The landline telephone was invented over a hundred years ago, and it has since evolved into nation-wide data networks, mobile phones and hands-free headsets, all of which can be incredible productivity tools. You can close a business deal while you cook dinner, manage your bank account on a bus, interview an applicant during your drive to work or touch base with your colleagues with both hands on a fishing pole or a golf club.
But, there’s still that old relic of a device, your landline desk phone, tethered to your desk by a primitive tangle of plastic coils, poised to light up and sound off at any moment.
Desk phones may have been cutting-edge decades ago, but today they’re fundamentally flawed. While their smartphone counterparts are taking opportunistic advantage of travel time and idle hands, the desk phone is hogging your prime productivity hours.

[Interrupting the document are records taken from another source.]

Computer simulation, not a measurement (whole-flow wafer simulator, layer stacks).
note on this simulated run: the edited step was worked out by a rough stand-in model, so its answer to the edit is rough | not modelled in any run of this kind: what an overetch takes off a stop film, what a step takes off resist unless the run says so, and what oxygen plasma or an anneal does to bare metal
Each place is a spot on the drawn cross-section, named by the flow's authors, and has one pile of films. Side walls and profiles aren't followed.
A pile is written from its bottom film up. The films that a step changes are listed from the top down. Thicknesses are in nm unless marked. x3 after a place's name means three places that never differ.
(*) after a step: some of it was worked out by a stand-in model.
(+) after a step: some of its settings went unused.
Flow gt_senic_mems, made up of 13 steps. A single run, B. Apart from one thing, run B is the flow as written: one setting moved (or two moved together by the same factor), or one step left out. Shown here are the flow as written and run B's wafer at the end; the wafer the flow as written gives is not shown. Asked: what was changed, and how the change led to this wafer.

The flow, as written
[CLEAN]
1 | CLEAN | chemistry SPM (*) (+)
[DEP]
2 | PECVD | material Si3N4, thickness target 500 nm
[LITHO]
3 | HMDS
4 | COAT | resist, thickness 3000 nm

Nowadays, your desk phone can seem like an unnecessary paperweight, or worse, an automatic interruption machine situated right in the middle of your productive safe-haven. Often, an epiphany or an almost-finished task can get neglected, delayed or completely abandoned for a much less important phone call.
Emails allow you to address the important messages before the rest. Smartphones allow you to take advantage of time that would otherwise be wasted. But, a ringing deskphone will interrupt even the most critical work, regardless of how important (or unimportant) the phone call is.
Is your desk phone necessary and helpful? Is it a necessary evil? Are desk phones a dead technology?